Challenge. It’s a human drive—one some people don’t bother to activate except under duress. But without challenge, you don’t live fully. You don’t feel the sense of commitment to growth, the excitement of taking on something new, or the gratification and confidence that comes from doing something outside your comfort zone. Without challenge, you don’t push yourself to higher levels of contribution and accomplishment.
Intentionally taking on—actually seeking out—challenge is a powerful way to step into the next best version of yourself and feel more alive. It’s a proven way to move closer to achieving your potential and fulfilling your purpose.
Get Out of Your Comfort Zone
I talk about the human drive for challenge often in my work as a Certified High Performance Coach. Most people realize they have the potential to do and be more than they are at this moment. But they find it easier to remain in their comfort zone than push themselves to do something uncomfortable—something challenging.
Yet, they feel the uncomfortableness of staying comfortable—doing the same ol’, same ol’ day in and day out. They want to realize their potential and fulfill their potential. When they don’t, they become more uncomfortable and unhappy.
And if nothing changes, they end their lives feeling a tremendous amount of regret.
Challenge Leads to Growth
Think about your life. Identify times when you felt challenged. And, using your 20–20 hindsight, look for how you grew as a result of those challenges.
I would bet money on the fact that you experienced the most personal and spiritual growth when you faced or took on a “real” challenge. The challenge might have been internal or external, but rising to that challenge caused you to stretch. Maybe you extended your self-concept, your skill level, your beliefs, or your physical capabilities.
After rising to the challenge, you were different. You had grown.
Challenge of any type causes you to go beyond what you perceived as your limits. You find more significant levels of will, strength, commitment, focus, skill, and courage. In those moments, when you rise to a challenge, you also feel more alive.
Challenges are NOT Goals
Don’t confuse a challenge with a goal. They are not the same.
A goal could be one item on your to-do list, but it may not push you to go beyond your comfort zone or current performance level. Your goals may not require that you increase your efforts and abilities and grow closer to what you know is your best self.
A challenge does these things. Plus, a challenge inspires you in a way that most goals do not. Think about how we speak about the two…

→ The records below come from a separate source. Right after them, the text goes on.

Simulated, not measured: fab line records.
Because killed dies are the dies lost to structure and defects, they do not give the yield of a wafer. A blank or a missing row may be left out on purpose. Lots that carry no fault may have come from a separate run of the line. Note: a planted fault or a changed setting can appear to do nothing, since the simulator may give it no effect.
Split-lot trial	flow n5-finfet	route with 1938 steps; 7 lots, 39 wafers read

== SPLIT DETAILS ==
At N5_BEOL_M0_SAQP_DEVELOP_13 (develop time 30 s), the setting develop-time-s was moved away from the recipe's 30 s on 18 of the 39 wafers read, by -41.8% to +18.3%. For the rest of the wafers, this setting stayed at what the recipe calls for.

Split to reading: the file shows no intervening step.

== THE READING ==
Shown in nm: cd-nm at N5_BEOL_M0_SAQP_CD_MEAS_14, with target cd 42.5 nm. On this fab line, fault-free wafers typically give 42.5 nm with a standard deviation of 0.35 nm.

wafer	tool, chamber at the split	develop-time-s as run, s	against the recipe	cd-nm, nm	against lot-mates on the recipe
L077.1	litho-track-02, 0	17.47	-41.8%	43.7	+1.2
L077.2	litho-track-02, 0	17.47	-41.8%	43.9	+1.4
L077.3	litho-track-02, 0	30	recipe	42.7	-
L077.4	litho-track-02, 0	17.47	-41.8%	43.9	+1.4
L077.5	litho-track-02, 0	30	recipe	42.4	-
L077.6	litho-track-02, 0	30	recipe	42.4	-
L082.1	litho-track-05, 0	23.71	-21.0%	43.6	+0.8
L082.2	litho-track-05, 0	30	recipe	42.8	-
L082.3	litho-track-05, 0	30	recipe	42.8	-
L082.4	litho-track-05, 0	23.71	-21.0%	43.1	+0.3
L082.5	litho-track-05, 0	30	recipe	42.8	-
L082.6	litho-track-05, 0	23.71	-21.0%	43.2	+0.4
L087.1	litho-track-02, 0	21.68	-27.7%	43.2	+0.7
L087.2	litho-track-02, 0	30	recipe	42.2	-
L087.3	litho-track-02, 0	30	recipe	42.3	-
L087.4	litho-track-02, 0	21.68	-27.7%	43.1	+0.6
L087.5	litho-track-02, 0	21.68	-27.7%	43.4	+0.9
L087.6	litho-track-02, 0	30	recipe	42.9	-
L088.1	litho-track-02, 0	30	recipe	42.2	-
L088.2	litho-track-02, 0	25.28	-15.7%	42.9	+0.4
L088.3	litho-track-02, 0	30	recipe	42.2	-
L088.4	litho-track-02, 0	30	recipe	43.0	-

You “rise” to a challenge. But you “accomplish” a goal.
Challenges are about becoming someone you aspire to be and giving more of yourself in the process. Goals are about getting something done.
Challenges take you on a journey. Goals get you to a destination.
I started thinking about the power of a challenge this past week as I prepared for the Write Nonfiction in November Challenge, a free event I run every year for nonfiction writers.
In the writing world, November is noteworthy for all the writing events held, specifically National Novel Writing Month (NaNoWriMo). Novelists worldwide set a goal of writing 50,000 words—a complete novel—in 30 days. And many meet that goal.
The Write Nonfiction in November Challenge (aka National Nonfiction Writing Month) is different. It’s not about completing 50,000 words in 30 days—a goal. It’s about challenging yourself to start and finish a work of nonfiction in a month. There are no word counts, just the personal challenge to do something that feels uncomfortable, difficult, and above your current skill level. It’s a challenge to stretch yourself as a writer.
This challenge is not just about reaching the goal of writing 50,000 words in 30 days. It’s about who you are now and who you have become at the end of the month.
Believe in Yourself
Three times in the last few days, I’ve been asked the same question about the Write Nonfiction in November Challenge. “What if I don’t think I can finish my writing project in a month?”
These aspiring authors feel defeated before they begin. They don’t believe they can meet the challenge. In fact, they are setting themselves up for and accepting failure.
They also are arguing for comfortability—to remain in their comfort zone.
That’s not the mindset you need for success of any kind, let alone to meet a challenge. And it’s definitely not a mindset that will help you live into your best self and create your dream life. Nor is it a mindset that will help you live a life without regret.
You have to believe in yourself—even if you aren’t totally sure of your outcome. That’s the exciting part of the journey…you don’t really know the destination. When you complete the challenge, you and your life will be different. You can imagine that…but you won’t get to experience it until you complete the challenge.
The first step of the journey requires commitment. The second step requires belief in yourself.
End 2020 Strong
This year has felt challenging to almost everyone all over the world. Many people, however, feel weakened by all that has happened.
Don’t let that be you. If it is, it’s time to find a way to feel strong. If you already feel strong, ensure that you enter 2021 strong enough to take on anything.
The way to do that is simple: Take on a challenge, and imagine yourself succeeding. Believe in yourself and your ability to rise to a challenge (because you can).
You could challenge yourself to get up at 5 a.m. every morning, drink three liters of water per day, read a book a week, lose 15 pounds, start your blog, build a new online course, start a business, run 10 miles, or write a book in a month. You decide on the challenge.
Just be sure that whatever you take on feels uncomfortable. The only way to get out of your comfort zone is to do something that makes you squirm a bit. A challenge will do that for you every single time.
Rise to the Challenge
Here’s one last bit of advice: Don’t take a challenge given to you by someone else. If someone says, “I challenge you to…” and take on that challenge, you do so to prove something to someone else.
Take a challenge because you feel the internal push to do so—to prove something to yourself. Take it because you want to move out of your comfort zone and grow. Challenge yourself because you want to fulfill your potential and feel more confident and alive.
Where in your life are you the most uncomfortable with staying comfortable? Challenge yourself to change that.